Unprecedented floods sent a powerful torrent of water barrelling into several towns west of the Queensland capital Brisbane, sweeping away more than a dozen lives along with homes, boats and cars as they rocketed downstream.

"I didn't think I could experience a second tsunami in my life," Faiga'a told AFP from Goodna, a suburb of the badly hit town of Ipswich, on Friday.

Faiga'a has been in Australia from her native Samoa since November to visit her brother, who has lived in Goodna with his five children since 2007.

The 39-year-old was not to know that Ipswich would be in the path of deadly floods that struck the Queensland town of Toowoomba with huge force on Monday and quickly ripped eastward towards the town.

"On Tuesday, I was home. An old man, a neighbour, told us the level of the Woogaroo Creek, less than 100 metres from the house, was going up quickly," she said.

"He was there in '74 so he advised us to leave quickly," she added in reference to deadly floods which struck the area in 1974.

By late afternoon, the water had risen so rapidly the family evacuated.

"We didn't pack anything. I told my brother we only had to save the children," she said.

"In Samoa, in 2009, we had been warned of a tsunami, we had packed few things and took them to the mountain. But this time, we didn't take anything, so we have lost everything."

The devastating flood, described as an "inland tsunami", flooded about 3,000 of Ipswich's homes and businesses and prompted a report that a bull shark was seen swimming in the main street of Goodna.

Faiga'a said the house her brother had rented was destroyed, with the dirty floodwater reaching to the roof, adding that he had no insurance to cover his family's possessions.

However, the family managed to save an Xbox console, a child's scooter and a plastic coconut tree "to remember where we come from".

"That's all the clothes I have left," she said, gesturing to her mud-spattered white T-shirt, shorts, flip-flops and sunglasses.

"In Samoa, we lost friends and family," she said about the September 2009 tsunami which struck the Pacific nation, killing 143 people.

"Here nobody died in the neighbourhood, but still, I couldn't imagine to experience another tsunami in my life, although this one is much different."

"In 2009 we could see some waves, here, the water went maybe 15 metres high in minutes."

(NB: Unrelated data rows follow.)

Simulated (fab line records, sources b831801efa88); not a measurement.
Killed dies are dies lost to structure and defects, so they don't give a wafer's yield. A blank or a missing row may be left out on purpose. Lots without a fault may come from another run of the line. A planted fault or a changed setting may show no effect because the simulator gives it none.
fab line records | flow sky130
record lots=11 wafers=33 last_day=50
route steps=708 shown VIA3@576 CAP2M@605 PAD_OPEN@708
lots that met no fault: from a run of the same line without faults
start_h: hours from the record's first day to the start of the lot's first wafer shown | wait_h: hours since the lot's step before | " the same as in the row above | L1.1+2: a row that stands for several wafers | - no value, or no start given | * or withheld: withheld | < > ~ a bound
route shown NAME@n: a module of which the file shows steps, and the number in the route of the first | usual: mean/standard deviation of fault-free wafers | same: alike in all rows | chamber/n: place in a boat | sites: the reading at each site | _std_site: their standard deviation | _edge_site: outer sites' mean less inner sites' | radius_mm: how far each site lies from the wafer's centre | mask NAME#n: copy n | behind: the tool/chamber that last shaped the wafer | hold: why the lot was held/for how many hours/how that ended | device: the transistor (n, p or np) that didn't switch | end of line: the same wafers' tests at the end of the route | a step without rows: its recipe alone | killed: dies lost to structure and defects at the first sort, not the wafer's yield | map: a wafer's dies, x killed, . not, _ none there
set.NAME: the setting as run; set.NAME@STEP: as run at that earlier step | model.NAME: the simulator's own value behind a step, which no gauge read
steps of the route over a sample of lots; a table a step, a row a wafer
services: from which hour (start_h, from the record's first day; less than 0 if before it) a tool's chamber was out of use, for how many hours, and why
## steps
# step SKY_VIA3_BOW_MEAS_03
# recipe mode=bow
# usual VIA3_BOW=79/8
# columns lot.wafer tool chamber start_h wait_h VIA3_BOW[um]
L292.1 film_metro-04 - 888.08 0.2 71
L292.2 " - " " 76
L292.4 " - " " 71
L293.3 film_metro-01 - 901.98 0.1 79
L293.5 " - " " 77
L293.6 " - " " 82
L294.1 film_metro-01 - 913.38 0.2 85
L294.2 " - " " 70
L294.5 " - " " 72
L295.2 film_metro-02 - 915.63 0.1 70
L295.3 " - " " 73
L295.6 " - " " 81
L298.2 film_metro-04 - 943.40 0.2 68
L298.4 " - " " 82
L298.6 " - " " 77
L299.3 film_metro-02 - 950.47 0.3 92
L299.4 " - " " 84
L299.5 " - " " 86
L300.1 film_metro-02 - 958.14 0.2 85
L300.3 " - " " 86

Goodna has fared badly in the flood disaster which stretches across a vast area of northeast Australia with houses destroyed or damaged, debris tossed onto roof tops and residents forced to throw away piles of waterlogged belongings.

"We'll have to find a new house but we don't want to live in this place, Goodna," Faiga'a said, though she admitted it was close to the biscuit factory where her brother works and the children's school and that the neighbours were kind.

"I was supposed to go back to Samoa next month, but I can't leave my brother like that, as long as he has not got a new home, and his kids need me," she said.

"What gives me hope... it's all the people who put their hands together, that's the best for me. I will tell this when I'm back in Eva (in the Samoan capital Apia)."